Self-control, not self-esteem, leads to success

Does confidence really breed success?  “What’s really become prevalent over the last two decades is the idea that being highly self-confident – loving yourself, believing in yourself – is the key to success,” says psychologist Jean Twenge. “Now the interesting thing about that belief is it’s widely held, it’s very deeply held, and it’s also untrue.”

About nine million young people have filled out the American Freshman Survey, since it began in 1966.

It asks students to rate how they measure up to their peers in a number of basic skills areas – and over the past four decades, there has been a dramatic rise in the number of students who describe themselves as being “above average” for academic ability, drive to achieve, mathematical ability and self-confidence.

More students say they’re gifted in writing ability, yet test scores show writing ability has gone down since the 1960s, says Twenge.

And while in the late 1980s, almost half of students said they studied for six or more hours a week, the figure was little over a third by 2009 – a fact that sits rather oddly, given there has been a rise in students’ self-proclaimed drive to succeed during the same period.

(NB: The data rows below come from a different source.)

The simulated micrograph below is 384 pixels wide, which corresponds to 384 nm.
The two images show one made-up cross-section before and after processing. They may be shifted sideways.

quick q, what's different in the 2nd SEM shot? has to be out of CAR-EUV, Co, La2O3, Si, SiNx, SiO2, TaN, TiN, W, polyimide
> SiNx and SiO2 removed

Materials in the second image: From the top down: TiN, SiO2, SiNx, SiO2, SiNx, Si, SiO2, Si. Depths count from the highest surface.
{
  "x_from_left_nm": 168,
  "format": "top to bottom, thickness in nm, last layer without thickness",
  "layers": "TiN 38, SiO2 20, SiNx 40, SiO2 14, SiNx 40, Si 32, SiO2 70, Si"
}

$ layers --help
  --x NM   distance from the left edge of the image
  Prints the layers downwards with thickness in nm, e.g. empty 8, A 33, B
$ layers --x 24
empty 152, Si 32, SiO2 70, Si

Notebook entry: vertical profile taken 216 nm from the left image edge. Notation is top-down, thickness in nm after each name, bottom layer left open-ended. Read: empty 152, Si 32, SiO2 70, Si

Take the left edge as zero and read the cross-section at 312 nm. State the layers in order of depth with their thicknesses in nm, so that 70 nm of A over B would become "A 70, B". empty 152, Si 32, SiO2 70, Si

Self-esteem doesn’t lead to success, says Roy Baumeister, a Florida State professor who’s studied the topic for years. “Self-control is much more powerful and well-supported as a cause of personal success,” he says.

In one study, university students who’d earned C, D and F grades “received encouragement aimed at boosting their self-worth.” They did worse than students with similar grades whose self-esteem had been left alone. “An intervention that encourages [students] to feel good about themselves, regardless of work, may remove the reason to work hard,” writes Baumeister.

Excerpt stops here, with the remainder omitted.